CRISS, CROSS, CROSSINI
Design: Hannes Beer
Illustration: Hannes Beer, Eva Finkbeiner
Type Design: Hannes Beer
Motion Design: Jule Klemm
HUOBER BREZEL has been baking pretzels in Erdmannhausen since 1950, and is (Southern Germany) still Europe's only lye-pastry maker that has stayed independent and family-run across three generations. The whole range has been organic since 1996, long before that was a selling point. "Organic isn't luxury. Organic is the baseline." A brand with backbone, in short.
For the new series "CROSSINI", crispy sticks in three flavors, our job was to clean up the packaging design. We built a layout system that gives the pack calm and structure, brings it up to date, and keeps the familiar HUOBER look intact. So the packaging holds its own on the shelf and still reads as HUOBER at first glance.

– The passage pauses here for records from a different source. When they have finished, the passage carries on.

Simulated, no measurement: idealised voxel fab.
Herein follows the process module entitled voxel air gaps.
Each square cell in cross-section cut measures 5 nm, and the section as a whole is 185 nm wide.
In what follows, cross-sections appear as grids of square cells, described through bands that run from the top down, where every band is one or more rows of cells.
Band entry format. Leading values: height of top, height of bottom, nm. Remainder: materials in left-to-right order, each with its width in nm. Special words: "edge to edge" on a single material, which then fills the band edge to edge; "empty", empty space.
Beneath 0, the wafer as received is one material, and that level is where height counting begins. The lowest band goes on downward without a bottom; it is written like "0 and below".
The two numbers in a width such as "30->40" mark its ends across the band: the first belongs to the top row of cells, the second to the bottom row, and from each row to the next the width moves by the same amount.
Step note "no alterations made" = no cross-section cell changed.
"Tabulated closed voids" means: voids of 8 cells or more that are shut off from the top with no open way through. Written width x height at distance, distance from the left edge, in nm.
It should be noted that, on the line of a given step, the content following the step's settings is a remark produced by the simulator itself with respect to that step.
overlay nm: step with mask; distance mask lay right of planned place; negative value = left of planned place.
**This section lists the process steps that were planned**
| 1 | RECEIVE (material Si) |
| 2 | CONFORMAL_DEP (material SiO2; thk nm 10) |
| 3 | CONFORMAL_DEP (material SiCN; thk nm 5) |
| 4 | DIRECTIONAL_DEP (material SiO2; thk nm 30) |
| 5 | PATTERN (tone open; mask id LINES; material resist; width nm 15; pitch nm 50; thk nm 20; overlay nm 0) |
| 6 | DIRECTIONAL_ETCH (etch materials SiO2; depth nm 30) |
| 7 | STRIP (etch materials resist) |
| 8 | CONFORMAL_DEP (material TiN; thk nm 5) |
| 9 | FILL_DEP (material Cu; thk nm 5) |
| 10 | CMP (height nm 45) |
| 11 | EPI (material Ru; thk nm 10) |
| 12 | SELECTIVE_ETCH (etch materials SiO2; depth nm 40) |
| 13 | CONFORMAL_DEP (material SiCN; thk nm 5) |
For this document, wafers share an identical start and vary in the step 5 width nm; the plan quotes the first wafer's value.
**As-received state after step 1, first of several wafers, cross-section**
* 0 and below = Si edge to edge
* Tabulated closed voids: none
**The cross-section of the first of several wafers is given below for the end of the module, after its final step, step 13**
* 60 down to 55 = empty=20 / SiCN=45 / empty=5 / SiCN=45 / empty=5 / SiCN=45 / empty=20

The more visible change came with a new illustration style developed for the series. What emerged is a visual language that pairs the iconographic shapes of the 50s with the slightly psychedelic feel of the 70s: clean, constructed lines, broken up by organic forms, modern and with a nod to tradition. On top of that, we drew a dedicated character for each flavor who, together with an atmospheric landscape, tells the story of its taste. Each variant gets its own face, and the series still reads as a family.
But it didn't stop there: With CROSSINI, HUOBER opened a new chapter, both in design and in production. The series was the first product on German supermarket shelves to use a biodegradable film for snack packaging, a step that fits how the brand operates. The redesign landed so well that the product got picked up across supermarkets and organic stores nationwide, which is anything but a given for a new launch.







ON BRAND, FROM A TO Z
HUOBER wanted to evolve typographically too. The previous house typeface had aged a bit, partly because of its western-style serifs, and didn't quite fit the company anymore. So we drew our own, entirely by hand but based on the existing letterforms, to keep the brand's character and its strong recognition value intact.
We softened and rounded the letters, taking cues from dough fresh out of the bakery. The result is a typeface that feels handmade and human, without losing the brand identity built over decades.
The typeface got the name Grete 75. Named after Grete Huober, wife of founder Emil Huober, who shaped the brand's visual identity from the start and drew the first logo by hand at the kitchen table 75 years ago. A small tribute to the woman who started it all.